The NFL Shouldn't Sell ESPN A Wild Card Game

Three reasons to keep them on broadcast TV

The NFL formally renewed all of their TV contracts this week, and the amounts of money involved are staggering, even to people like me who are more or less immune to large amounts of money being tossed around in the sports world.

Starting in 2014, the NFL will rake in nearly $6 billion in annual TV rights fees. ESPN alone is going to pay $1.9 billion A YEAR to the NFL just for the right to broadcast Monday Night Football, which is an insane figure given how lousy the MNF schedule is. And that money doesn't even include the potential rights to a future wild card game, which the New York Times is saying the NFL could end up selling to ESPN for a cool $100 million each.

NBC swapped one of its wild-card playoff games, which the league will try to sell to ESPN for as much as $100 million each, for a divisional game that will probably earn a higher rating and sell at a higher rate to advertisers.

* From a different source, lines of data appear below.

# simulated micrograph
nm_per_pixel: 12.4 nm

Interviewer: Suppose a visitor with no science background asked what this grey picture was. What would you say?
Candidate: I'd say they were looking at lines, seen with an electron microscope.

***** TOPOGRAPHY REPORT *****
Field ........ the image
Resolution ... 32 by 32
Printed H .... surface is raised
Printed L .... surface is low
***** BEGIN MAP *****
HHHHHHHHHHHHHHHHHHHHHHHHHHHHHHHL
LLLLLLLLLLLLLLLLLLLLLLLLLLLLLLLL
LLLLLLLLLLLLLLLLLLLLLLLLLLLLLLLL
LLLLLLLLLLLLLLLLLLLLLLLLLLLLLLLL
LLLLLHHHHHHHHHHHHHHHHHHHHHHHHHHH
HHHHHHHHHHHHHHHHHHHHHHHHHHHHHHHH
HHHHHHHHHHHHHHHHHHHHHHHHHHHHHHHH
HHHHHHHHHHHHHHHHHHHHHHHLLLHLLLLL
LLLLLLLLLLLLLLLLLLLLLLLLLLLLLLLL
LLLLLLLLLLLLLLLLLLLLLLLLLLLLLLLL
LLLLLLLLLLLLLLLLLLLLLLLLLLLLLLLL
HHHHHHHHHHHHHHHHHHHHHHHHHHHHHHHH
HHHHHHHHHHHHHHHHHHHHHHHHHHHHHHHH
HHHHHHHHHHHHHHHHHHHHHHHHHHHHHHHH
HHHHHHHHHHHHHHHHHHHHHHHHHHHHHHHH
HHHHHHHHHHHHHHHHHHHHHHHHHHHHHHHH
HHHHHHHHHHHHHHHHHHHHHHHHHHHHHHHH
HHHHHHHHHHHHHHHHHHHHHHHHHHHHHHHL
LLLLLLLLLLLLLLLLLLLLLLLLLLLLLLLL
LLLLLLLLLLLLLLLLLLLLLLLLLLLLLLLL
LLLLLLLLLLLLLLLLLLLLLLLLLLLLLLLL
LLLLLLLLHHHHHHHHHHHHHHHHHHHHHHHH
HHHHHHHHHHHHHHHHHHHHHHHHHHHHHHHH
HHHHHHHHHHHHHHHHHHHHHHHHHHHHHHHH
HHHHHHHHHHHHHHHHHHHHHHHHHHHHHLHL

I don't think anyone can fault the NFL for trying to squeeze out the maximum amount of revenue from these deals, and $100 million is nothing to sneeze at for one little game that could potentially involve a pair of crummy 9-7 teams. But the NFL would be making a mistake in letting ESPN broadcast playoff games. Here are three reasons why:

1) ESPN does a horrible job. This is first and foremost. "Monday Night Football" is consistently the most annoying football broadcast on TV each week. The game is usually terrible. The broadcast is overproduced. The pre- and postgame shows feature TWO insufferable anchors in Chris Berman and Stu Scott. And the in-game analysts, Jon Gruden and Ron Jaworski, are downright intolerable.

This is all fine when ESPN is showing a Rams/Seahawks game that you have no plans to actually watch. But I don't want these people in charge of a playoff game. Despite being the biggest name in sports, ESPN still manages to makes these games feel unimportant, like they're just another part of the ESPN signature blur of horrible programming. It feels like ESPN acquires rights fees merely as a way of feeding itself, and not because they actually care about the sports they're presenting.

2) Because it's only a matter of time before ESPN tries to get a Super Bowl. Letting ESPN have just one Wild Card game is a gateway drug to them trying to broadcast MORE playoff games in the future. That means more Jaws and Gruden. OR WORSE! It could mean Mike & Mike doing a divisional game, which would make me want to dunk my head in a vat of insecticide.

3) Because the NFL has succeeded by dominating the network TV landscape. This is the important part. I wrote about this last year, but it bears mentioning again. While every other league has essentially ghettoized itself by moving to cable, the NFL has stayed on broadcast TV and taken over the sports universe as a result.

I know ESPN is treated as a given in most American households, but the reality is that up to 25% of US households don't have cable. And in a lousy economy, you're likely to see more people dropping their cable package than adding to it. I have no doubt that ESPN will also try and pass on the cost of these fees to you, the cable customer. And that will, in turn, cause MORE people to forgo their cable box.

The great triumph of the NFL in this century has been the league's ability to get everyone to watch it. And while moving playoff games to ESPN doesn't seem like a big deal, it is. It's one step closer to phasing out millions of potential fans who won't pony up to watch the game on basic cable. I know this is an NBC site, which makes it sound like I'm shilling for the home team, but I'm not. TRUST ME. The NFL should keep the playoffs on broadcast TV.